Chapter 4 Adventures in G-methods
4.1 Doubly robust estimation
For demonstrating a ‘doubly robust’ estimator that combines IPW and g-computation, we use the nhefs data from the causaldata package (Huntington-Klein and Barrett 2021). This data come from the National Health and Nutrition Examination Survey Data I Epidemiologic Follow-up Study.
We first calculate stabilized IP weights.

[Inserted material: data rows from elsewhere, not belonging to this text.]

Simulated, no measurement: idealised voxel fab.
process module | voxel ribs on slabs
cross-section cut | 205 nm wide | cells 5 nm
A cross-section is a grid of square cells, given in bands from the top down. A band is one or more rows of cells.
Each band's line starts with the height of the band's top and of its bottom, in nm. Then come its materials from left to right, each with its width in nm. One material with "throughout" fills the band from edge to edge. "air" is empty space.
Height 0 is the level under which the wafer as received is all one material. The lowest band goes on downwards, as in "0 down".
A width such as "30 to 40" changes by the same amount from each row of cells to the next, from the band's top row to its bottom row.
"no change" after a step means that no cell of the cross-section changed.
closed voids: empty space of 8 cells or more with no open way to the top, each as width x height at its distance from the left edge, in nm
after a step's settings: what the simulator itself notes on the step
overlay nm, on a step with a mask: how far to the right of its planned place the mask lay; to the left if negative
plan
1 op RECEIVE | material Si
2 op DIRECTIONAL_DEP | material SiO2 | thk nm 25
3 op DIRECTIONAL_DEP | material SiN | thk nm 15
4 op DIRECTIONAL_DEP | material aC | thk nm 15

treat_mod <- glm(qsmk ~ sex + age,
data = d,
family = "binomial")
d$pX <- predict(treat_mod, type = "response")
pn <- glm(qsmk ~ 1,
data = d,
family = "binomial")
d$pnX <- predict(pn, type = "response")
d$sw <- with(d, ifelse(qsmk==1, pnX/pX, (1-pnX)/(1-pX)))We can then plot the sample before and after weighting.
library(ggplot2)
library(patchwork)
p1 <- ggplot() +
# X = 1 (sample)
geom_density(data = subset(d, qsmk == 1),
aes(x = pX), size = 1) +
# X = 0 (sample)
geom_density(data = subset(d, qsmk == 0),
aes(x = pX), linetype = "dashed", size = 1) +
theme_classic() +
theme(
axis.text.y = element_blank(),
axis.ticks.y = element_blank(),
axis.title.y = element_blank(),
axis.line.y = element_blank()) +
xlim(c(0,1)) + xlab("Probability of treatment") +
ggtitle("Before IP weighting")
p2 <- ggplot() +
# X = 1 (pseudo-population)
geom_density(data = subset(d, qsmk == 1),
aes(x = pX, weight = sw), size = 1) +
# X = 0 (pseudo-population)
geom_density(data = subset(d, qsmk == 0),
aes(x = pX, weight = sw), linetype = "dashed", size = 1) +
theme_classic() +
theme(
axis.text.y = element_blank(),
axis.ticks.y = element_blank(),
axis.title.y = element_blank(),
axis.line.y = element_blank()) +
xlim(c(0,1)) + xlab("Probability of treatment") +
ggtitle("After IP weighting")
(p1 + p2)
We can also make a ‘love plot’ using the cobalt package (Greifer 2024) to inspect whether the IP weights ensures acceptable balance on the level of individual covariates. By setting continuous = "std", we indicate that the function should return the standardized absolute mean difference for any continuous variables (here, age). If we wanted the raw absolute mean difference, we’d set continuous = "raw".
library(cobalt)
love.plot(treat_mod, abs = TRUE,
sample.names = c("Unweighted", "IP Weighted"),
weights = d$sw,
colors = c("grey60", "black"),
thresholds = c(m = .1))
bal.tab(treat_mod, abs = TRUE, un = TRUE, thresholds = c(m = .1), weights = d$sw, continuous = "std")$BalanceFinally, we include the stabilized weights in an outcome model, which we in turn use for g-computation.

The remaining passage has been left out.